An Essay by Lauren Kindle
“After all, the goal is not making art. It is living a life…Art is a result.”
--Robert Henri, The Art Spirit
When school ended for my kids back in early June, I had a lot of expectations about how I was going to maintain my painting practice during the summer vacation. Although I did manage to paint a decent amount, it was nowhere near what I had planned. Our family was constantly going places: camping, the beach, visiting loved ones, etc. It was fun, but also chaotic and exhausting. When I did manage to sneak off for a few hours of painting, here and there, I felt guilty afterwards, and worried that I came across as anti-social or selfish. More frequently, though, I found I was too worn out, mentally and physically, to set up my easel, even when the opportunity presented itself.
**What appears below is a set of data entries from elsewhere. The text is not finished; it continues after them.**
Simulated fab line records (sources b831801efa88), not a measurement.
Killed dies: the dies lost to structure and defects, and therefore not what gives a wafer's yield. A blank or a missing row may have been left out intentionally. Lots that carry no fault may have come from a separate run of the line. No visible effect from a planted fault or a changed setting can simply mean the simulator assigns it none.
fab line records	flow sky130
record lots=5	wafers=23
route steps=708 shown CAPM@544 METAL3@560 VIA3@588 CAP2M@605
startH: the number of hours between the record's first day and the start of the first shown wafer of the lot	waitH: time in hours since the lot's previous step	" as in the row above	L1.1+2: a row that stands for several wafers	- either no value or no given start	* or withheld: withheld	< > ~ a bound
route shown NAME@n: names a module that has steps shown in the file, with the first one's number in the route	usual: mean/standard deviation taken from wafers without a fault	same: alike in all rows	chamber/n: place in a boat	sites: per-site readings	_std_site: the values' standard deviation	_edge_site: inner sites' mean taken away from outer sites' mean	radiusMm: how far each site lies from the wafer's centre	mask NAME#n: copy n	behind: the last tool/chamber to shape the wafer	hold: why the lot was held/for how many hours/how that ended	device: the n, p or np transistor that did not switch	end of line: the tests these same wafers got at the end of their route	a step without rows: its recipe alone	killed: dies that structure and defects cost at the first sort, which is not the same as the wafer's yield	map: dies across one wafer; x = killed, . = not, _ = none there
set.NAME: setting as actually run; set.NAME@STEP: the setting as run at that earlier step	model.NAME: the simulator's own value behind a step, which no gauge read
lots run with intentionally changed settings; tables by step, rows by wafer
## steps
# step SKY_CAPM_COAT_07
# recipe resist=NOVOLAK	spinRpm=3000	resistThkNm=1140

We can have such high expectations of how things should be. Then, when those things don’t happen, we feel guilty. Or maybe they do happen, and then we feel guilty anyway. For me, motherhood is like continually living in this state of friction, where expectations collide with reality all day long.
My advice to other artist-parents on vacation is: Let go of expectations and embrace your sketchbook! Vacations are ideal for sketching! You can bring a sketchbook anywhere; I have a small sketchbook that fits in my handbag, and an old altoid tin that contains a bit of an eraser, a pencil stub (4B is my absolute favorite pencil,) and a little metal sharpener, and that’s all I need. The stakes are low, because it’s only paper! There’s no set-up, or clean-up; sketching is the height of elegant simplicity. Also, sketches can be truly beautiful works of art, just as wonderful as paintings. You can express so much just by changing the pressure of the pencil on the paper, and by the way you move your hand across the page, with sensitivity and awareness.
By using my sketchbook, I was able to connect with the people around me, to sketch the moments I saw: my cousin holding her sleeping baby, my nephew watching me from his stroller, my son eating a melting ice cream cone. I could sketch quickly and freely, and I felt like I was part of It all. And the children loved watching me draw. Sometimes they would ask to draw too, and I would happily share paper and pencil with them. It brought up one of my earliest memories, drawing with my great-grandmother when I was four years old. I clearly remember her sitting at her desk, her long white hair drawn up into a bun, drawing carefully with a pencil. And I was right beside her with my own pencil, feeling happy about drawing, and safe in her loving presence.
Approached in this way, art is a way of communing with others. And after all, isn’t that one of the main purposes of taking a summer vacation anyway? Relationships, love, connection, these are truly the things that matter most in life. When you let go of your ego and your ambitions, and you bend your head reverently towards the blank sketchbook page, as if in prayer, you begin the holy work of being.